Wednesday, 25 August 2010

The Caerphilly Mafia

It is one of those Dad conversations that I wasn't quite expecting when he sat me down and told me he was in the Mafia.

There is no Italian, Sicilian, New Jersey-ian in my Dad. He's Plymouth-onian. Even the accent isn't right when he says "I'm gonna chisel your knee-caps....my lover."

It has come as a bit of a shock to discover his weekly meetings with "the boys", wasn't just about beer and women but about controling the boroughs crime. Apparently you need to get the balance right in terms of how much crime you create and deal with at the same time. You have to keep crime at a level that still creates employment for those that fight it but not too much that they actually solve crime.

If there was no crime a huge industrial employer would be lost. Crime provides jobs. Without crime there would be fewer police, fewer lawyers, fewer judges, fewer insurers, no prison wardens, no hand-cuff manufacturers (may be just the kinky kind). Tailors that supply uniforms, cooks that supply food, car companies that supply...cars would all loose orders, people who build and maintain all the buildings involved. Florists, where would they be if there wasn't a stab victim to remember outside KFC?! It's all about the chain. The chain of crime.
Crime affects us all sometimes directly but more often indriectly and we all end up paying for it, if not emotionally then, financially.

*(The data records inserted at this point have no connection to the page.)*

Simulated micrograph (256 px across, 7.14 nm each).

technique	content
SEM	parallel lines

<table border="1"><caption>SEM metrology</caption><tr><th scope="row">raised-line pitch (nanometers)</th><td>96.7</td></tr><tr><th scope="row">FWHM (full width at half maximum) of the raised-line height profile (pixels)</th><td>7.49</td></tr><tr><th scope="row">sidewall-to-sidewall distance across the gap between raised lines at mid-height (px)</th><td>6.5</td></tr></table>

So my father helps to police the borough. He does this by meeting old men in a pub on a friday. These old men are pillars of the local community. Lawyers, judges, police, landlords, businessmen and do-gooders. How exactly they create and solve crime is a mystery I'm yet to uncover. So far I've only been invited to social functions that include a buffet and a pub lock-in but no discussion on the borough takes place. IT'S NOT THE MASONS. Let me just make that clear. However something is going on in the criminal underworld of Bargoed and the wider Caerphilly Borough. There's a battle brewing and I intend to find out how it's won and lost.

JC

Monday, 9 August 2010

Too long away from the pad

This annoys me every few months. I stop writing and then when my diary is at its fullest I wish to pepper this page with waffle. Expect an explosion on words here very shortly.